Caffeinated news and gossip starring: Sound Transit, Darcy Burner, gay marriage, and taxes.

1. Sound Transit responded yesterday to Cascade Bicycle Club's claim that it plans to build a $40 million, 900-car parking garage at Northgate. In an email to Fizz, Sound Transit spokesman Bruce Gray wrote, "The $40M figure is not accurate. Sound Transit generally estimates structured parking to cost about $30K per stall. The use and costs of the proposed 600-900 stall garage would be shared with the Northgate Mall property owners. At the high end, that puts initial estimates in the $13M-$14M range for the 450 park-and-ride spaces."

However, Gray didn't exactly defuse Cascade's claim that the parking garage investment will be "for the ten percent" — that is, the ten percent of Northgate Transit Center users who will ultimately get to the station by car.

By Gray's numbers, in fact, the garage will actually be for the eight percent — the percentage of Northgate commuters Sound Transit estimates will drive to the transit center in 2030.

2. A new King 5 poll of voters in the new 1st Congressional District — swing turf that stretches from the Microsoft suburbs north through rural Whatcom county — shows that left-wing Democrat Darcy Burner posts the highest numbers among the pack of Democrats going for the seat.

When voters in the district were asked to pick their favorite candidate (including the lone GOP candidate in the race, Snohomish County Council member John Koster, and Independent Larry Ishmael), Burner was at 19 percent, while the rest of the Democratic field was in single digits. Former state rep Laura Ruderman did the best among the rest of the crowded field of Democrats, coming in at 6 percent. 
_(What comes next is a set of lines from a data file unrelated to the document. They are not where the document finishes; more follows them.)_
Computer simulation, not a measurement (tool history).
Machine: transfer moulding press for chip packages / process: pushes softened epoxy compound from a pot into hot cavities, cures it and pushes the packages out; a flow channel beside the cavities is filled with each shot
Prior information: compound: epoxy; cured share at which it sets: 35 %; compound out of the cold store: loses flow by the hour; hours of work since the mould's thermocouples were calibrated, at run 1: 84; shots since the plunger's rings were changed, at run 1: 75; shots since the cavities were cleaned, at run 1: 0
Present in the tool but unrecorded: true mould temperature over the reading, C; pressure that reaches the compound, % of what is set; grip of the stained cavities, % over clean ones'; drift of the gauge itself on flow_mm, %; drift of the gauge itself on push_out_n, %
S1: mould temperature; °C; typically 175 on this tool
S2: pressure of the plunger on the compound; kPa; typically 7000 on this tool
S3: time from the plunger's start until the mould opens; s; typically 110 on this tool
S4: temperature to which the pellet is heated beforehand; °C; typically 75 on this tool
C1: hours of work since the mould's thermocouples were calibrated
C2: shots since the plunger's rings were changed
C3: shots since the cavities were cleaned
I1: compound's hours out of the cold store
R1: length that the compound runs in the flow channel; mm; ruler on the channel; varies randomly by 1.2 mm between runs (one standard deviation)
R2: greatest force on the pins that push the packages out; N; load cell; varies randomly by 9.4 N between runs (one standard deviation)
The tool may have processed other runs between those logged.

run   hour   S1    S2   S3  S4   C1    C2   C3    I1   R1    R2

Leaving the five Democrats to eat away at each other, Koster came out way ahead at 46 percent. (Independent Ishmael was at 4 percent along with Democrats Suzane DelBene and Steve Hobbs.)

Burner also did the best among the Democrats when the poll tested head-to-heads between each Democratic hopeful and Koster, with Koster winning 48-39, a nine point spread. Koster beats all the others by at least 16 points.

3. A noteworthy kernel from the poll — which had Republican Rob McKenna far ahead of Democrat Jay Inslee and Republican Mitt Romney slightly ahead of President Obama — 1st District voters (a moderate bunch) would vote to approve the law legislators passed earlier this year making gay marriage legal, 40-37.

Opponents of gay marriage are expected to turn in enough signatures by next week's deadline to put that very question in front of voters in the form of R-74 this November.

4. Some more deep polling data from a different poll. We got into the details on Inslee vs. McKenna from a new poll by local political consultants at Strategies 360 in yesterday's Jolt, but here's an interesting finding we left out: Washington voters support taxes. For education, anyway.

The poll found 57-35 support for a 1 percent sales tax increase to fund K-12 education. That's up from 51-43 support last year.

And 53-40 percent support higher taxes to prevent tuition increases in higher education.